The two-year project is funded by the National Oceanic and Atmospheric Administration (NOAA) and Ohio Sea Grant in collaboration with researchers at multiple universities.

"Our ongoing investigation would provide a succinct scientific understanding to verify why modern sediment accumulating on the lake floor is high and to establish at what periods in the Earth's history shoreline erosion occurred," Adojoh said. "By studying the eroded bottom layers of sediment collected at the bottom of Lake Erie, we are determined to publish contaminant issues about low oxygen and acidification of the lake over the course of thousands of years, and how eroded sediment patterns accumulated to tell the story."

Trabal is excited to take the research team's findings further, including by studying how low-oxygen zones and harmful algal blooms form on Lake Erie. The research allows him the opportunity to work with scientists and top academic researchers.
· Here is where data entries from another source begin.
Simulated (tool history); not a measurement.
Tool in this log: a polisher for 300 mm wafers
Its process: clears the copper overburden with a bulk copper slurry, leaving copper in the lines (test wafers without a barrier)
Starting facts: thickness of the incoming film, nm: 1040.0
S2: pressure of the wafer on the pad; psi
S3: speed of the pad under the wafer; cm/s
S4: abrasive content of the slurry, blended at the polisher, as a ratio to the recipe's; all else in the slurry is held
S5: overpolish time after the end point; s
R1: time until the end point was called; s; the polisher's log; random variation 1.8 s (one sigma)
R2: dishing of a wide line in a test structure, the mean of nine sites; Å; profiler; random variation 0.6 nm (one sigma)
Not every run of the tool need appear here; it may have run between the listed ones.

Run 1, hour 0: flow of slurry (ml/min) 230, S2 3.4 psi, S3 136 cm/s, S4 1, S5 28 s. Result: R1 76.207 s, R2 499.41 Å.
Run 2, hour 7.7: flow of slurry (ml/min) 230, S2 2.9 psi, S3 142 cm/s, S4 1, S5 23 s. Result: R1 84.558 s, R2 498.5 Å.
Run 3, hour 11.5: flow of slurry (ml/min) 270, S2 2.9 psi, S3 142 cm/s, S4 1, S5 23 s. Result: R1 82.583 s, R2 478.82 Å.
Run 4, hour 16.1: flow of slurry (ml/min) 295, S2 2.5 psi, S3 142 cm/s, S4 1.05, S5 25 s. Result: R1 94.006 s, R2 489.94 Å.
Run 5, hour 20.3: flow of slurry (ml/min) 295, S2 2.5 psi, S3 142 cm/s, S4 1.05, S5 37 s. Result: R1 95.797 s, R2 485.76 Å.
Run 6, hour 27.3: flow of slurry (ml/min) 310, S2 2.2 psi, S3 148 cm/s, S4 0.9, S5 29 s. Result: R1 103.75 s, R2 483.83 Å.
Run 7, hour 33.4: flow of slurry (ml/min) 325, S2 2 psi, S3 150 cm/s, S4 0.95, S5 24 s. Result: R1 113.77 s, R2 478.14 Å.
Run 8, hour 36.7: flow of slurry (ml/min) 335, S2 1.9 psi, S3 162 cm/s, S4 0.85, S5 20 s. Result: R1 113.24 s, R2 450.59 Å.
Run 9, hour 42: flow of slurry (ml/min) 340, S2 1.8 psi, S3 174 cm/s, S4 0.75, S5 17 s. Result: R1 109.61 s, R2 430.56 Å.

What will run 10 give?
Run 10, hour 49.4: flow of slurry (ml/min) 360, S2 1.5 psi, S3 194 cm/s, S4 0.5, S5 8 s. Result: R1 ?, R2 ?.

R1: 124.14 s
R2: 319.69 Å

Trabal also is learning how to collect and process pollen and heavy metals from the Lake Erie sediments to determine when the low-oxygen and acidification of the lake occurred and its consequences on the aquatic ecosystem.

Although he felt nervous going into the experience, Trabal said the travel ended with him wanting to stay on the ship longer and continue collecting sediment cores.

"The trip allowed me to take the concepts I had learned about in the classroom, such as sedimentology and pollen analysis, and put them front and center in a real-world scenario," Trabal said. "Many times we would be going through the sampling process and Dr. Adojoh would point out things that we had learned about in class that I didn't even realize I was looking at."

After graduating from Northwest, Trabal wants to build a career in environmental conservation and help preserve natural ecosystems and landscapes.